A team of scientists in Ghana has unveiled a new approach to solar-powered cooking, advancing the emerging field of e-cooking with solar photovoltaics (PV). Their innovation—an Institutional Solar Electric Steam Cooker (ISESC)—relies on steam generation powered by PV electricity and stored in a sand-based thermal energy system, offering a promising alternative to biomass and traditional solar cookers.
A New Direction for Solar Cooking
While solar cooking research has often focused on concentrator dishes, induction cookers, or resistive heating units, the Ghanaian group highlights a major gap: the untapped potential of sand as a durable, low-cost thermal medium. Sand’s high thermal stability makes it ideal for heat storage, yet its use for direct steam production in PV-based cooking setups has rarely been explored.
“The integration of sand-based thermal energy storage with solar PV-driven steam cooking remains largely uncharted territory,” the researchers noted, emphasizing that performance data for such systems is still limited.
How the Solar PV Steam Cooker Works
The prototype system features:
- 20 solar PV panels, each rated at 580 W with 22.65% efficiency, arranged on a south-facing ground mount with a 10° tilt.
- Generated electricity is fed into a thermal energy storage (TES) unit, consisting of:
- A mild-steel container filled with quarry sand
- An embedded DC resistive heater for charging the thermal battery
- Positioned above the sand bed is a 10-kg water chamber, where stored heat converts water to steam.
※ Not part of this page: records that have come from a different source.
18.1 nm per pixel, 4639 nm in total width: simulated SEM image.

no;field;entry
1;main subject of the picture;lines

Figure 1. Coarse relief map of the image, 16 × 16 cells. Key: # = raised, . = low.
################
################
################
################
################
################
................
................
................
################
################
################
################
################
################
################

- The steam flows into a cooking chamber measuring 143 × 150 × 57.5 cm, enabling large-scale institutional food preparation.
The thermal battery (sand container) measures 15 × 65.5 × 44 cm, built for extended heat retention.
Field Testing in Kumasi
Testing took place at Kumasi’s Kunst Senior High School.
- Boiling trials: October 21–24, 2024 (10:00–15:00 daily)
- Cooking performance tests: November 5–7, 2024
Researchers used solar irradiance sensors, infrared temperature guns, ammeters, voltmeters, and thermal cameras to evaluate the system.
Strong Cooking Performance and Higher Efficiency
The ISESC’s cooking chamber reached 105–110 °C, allowing it to prepare substantial quantities of food:
- 16 kg rice in 80 minutes
- 16 kg beans in 140 minutes
- 32 kg plantain in 85 minutes
Overall thermal efficiency reached 38.9%, outperforming conventional Scheffler dish solar steam systems (25–26.5%). This represents a 12–14% efficiency gain under comparable conditions.
The sand-based TES stored 13–15 MJ of thermal energy—enough for 4–6 hours of stable cooking, even when solar irradiance dropped between 400–900 W/m².
Cost Savings and Environmental Benefits
A lifecycle assessment revealed compelling economic and environmental impacts:
- Payback period: ~4.5 years
- 20-year cost reduction: ~47% compared to biomass stoves
- Annual emission reductions:
- 5,312.22 kg CO₂
- 11.10 kg NOx
- 7.05 kg PM2.5
These reductions support Ghana’s clean cooking goals, cut deforestation pressure, and significantly decrease indoor air pollution—an important public-health concern.
Academic and Institutional Backing
The study, titled “Experimental analysis of an institutional solar PV-powered steam cooker with sand-based thermal energy storage,” appears in Solar Energy Advances. Researchers from:
- Kwame Nkrumah University of Science and Technology (KNUST)
- Technology Consultancy Centre – International Centre for Innovation, Manufacturing, Technology Transfer, and Entrepreneurship (TCC-CIMET)
- Cape Coast Technical University
collaborated on this groundbreaking work.
A Major Step Forward for Renewable-Based E-Cooking
The ISESC demonstrates that solar PV combined with sand-based thermal storage can deliver reliable, large-scale cooking for schools, institutions, and communities—without biomass, smoke, or fuel costs. As nations push toward cleaner cooking transitions and scalable renewable solutions, innovations like this could play a pivotal role in Africa’s energy future and global clean energy adoption.